1

Under the folder

/grid/sdh/hadoop/yarn/local/usercache/hdfs/appcache

we have more than 100 recursive folders.

One of the folders contain thousands of files. Is it possible to identify this folder?

I am asking because this one folder that contains the thousands of files and we may have a problem that we can't remove the files there because of the thousands of files.

  • could be thousand or more , in this folder for example if you type ls , then it not return the output because the huge files – yael Mar 26 at 6:27
  • Have you run fsck just to make sure that your filesystem is not corrupted? – John1024 Mar 26 at 6:44
  • no we not run , but why you think about this direction ? – yael Mar 26 at 6:45
  • Because if ls fails in the directory, one possible cause is a corrupted filesystem. fsck checks for filesystem corruption. – John1024 Mar 26 at 6:50
  • With some file systems, the size of the directory files can give an indication of how many entries they have without having to list their content. – Stéphane Chazelas Mar 26 at 7:29
2

The number of items in a directory may be counted using

set -- *

This sets the positional parameters ($1, $2, etc.) to the names in the current directory. The number of names that * expands to is found in $#. If you use the bash shell and set the dotglob shell option, this will additionally count hidden names.

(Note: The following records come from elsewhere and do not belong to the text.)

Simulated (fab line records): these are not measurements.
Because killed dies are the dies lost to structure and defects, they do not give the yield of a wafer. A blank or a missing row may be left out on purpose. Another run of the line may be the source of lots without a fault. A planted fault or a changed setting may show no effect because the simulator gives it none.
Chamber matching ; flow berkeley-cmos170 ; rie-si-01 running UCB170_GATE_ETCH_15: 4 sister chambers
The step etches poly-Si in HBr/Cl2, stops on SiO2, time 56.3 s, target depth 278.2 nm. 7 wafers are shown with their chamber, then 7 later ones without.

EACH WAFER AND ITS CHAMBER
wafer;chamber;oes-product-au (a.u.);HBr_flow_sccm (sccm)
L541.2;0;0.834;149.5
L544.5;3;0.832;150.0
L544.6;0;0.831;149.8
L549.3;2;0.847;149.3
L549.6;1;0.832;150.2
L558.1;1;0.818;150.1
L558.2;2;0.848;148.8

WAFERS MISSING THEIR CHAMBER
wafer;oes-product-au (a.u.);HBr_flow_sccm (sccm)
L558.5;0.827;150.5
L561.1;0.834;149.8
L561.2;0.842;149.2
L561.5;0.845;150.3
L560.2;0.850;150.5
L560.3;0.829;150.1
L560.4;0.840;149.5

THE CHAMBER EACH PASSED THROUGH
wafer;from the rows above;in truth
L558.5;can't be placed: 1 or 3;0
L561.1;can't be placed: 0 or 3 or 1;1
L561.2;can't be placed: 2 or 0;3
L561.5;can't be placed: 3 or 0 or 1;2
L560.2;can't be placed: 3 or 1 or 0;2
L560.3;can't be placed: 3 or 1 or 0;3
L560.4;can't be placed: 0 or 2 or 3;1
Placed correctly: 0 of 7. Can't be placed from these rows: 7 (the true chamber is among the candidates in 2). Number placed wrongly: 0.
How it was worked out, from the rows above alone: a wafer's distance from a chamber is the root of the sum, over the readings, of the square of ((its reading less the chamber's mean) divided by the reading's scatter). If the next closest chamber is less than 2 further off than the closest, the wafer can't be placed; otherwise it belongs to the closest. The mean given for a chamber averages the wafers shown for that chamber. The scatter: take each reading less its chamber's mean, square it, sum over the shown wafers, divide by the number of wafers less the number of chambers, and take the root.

Using this to find directories under /grid/sdh/hadoop/yarn/local/usercache/hdfs/appcache that contain more than 1000 names:

find /grid/sdh/hadoop/yarn/local/usercache/hdfs/appcache \
    -type d -exec bash -O dotglob -c '
        for pathname do
            set -- "$pathname"/*
            if [ "$#" -gt 1000 ]; then
                printf "%d\t%s\n" "$#" "$pathname"
            fi
        done' bash {} +

This expands the * shell glob in each found directory and outputs the pathname of the directory if there are more than 1000 names in it, along with the number of names. It does this by executing a short bash script for batches of directories. The script will loop over each batch of directories and for each, it will expand the * glob inside it to count the number of entries. An if statement then triggers printf if appropriate.

Note that if a directory contains millions of names, then it may take a bit of time to actually expand the * glob in that directory.

  • do we need to run "set -- *" before we run your find code? – yael Mar 26 at 7:06
  • @yael No, that is not necessary. That was just a bit of explaining the way that the embedded bash script works that find calls. – Kusalananda Mar 26 at 7:12
  • so when you say "names" it include folders and files - am I correct ? ( I mean also if we have more the 1000 folders under folder , it will print it – yael Mar 26 at 7:17
  • @yael Yes, it would include the names of any entry in the directory. – Kusalananda Mar 26 at 7:41
1

On a GNU system

(export LC_ALL=C
  find /grid/sdh/hadoop/yarn/local/usercache/hdfs/appcache -print0 |
    tr '\n\0' '\0\n' |
    sed 's|/[^/]*$||' |
    sort |
    uniq -c |
    sort -rn |
    head |
    tr '\z' '\n')

Would list the 10 directories with the most entries.

If the directories have so many files than even listing them would be too expensive, you can try and guess which they are without entering them by looking at their size.

 find /grid/sdh/hadoop/yarn/local/usercache/hdfs/appcache -type d \
   -size +10000000c -print -prune

Would list the directories that are more than 10MB large and not enter them.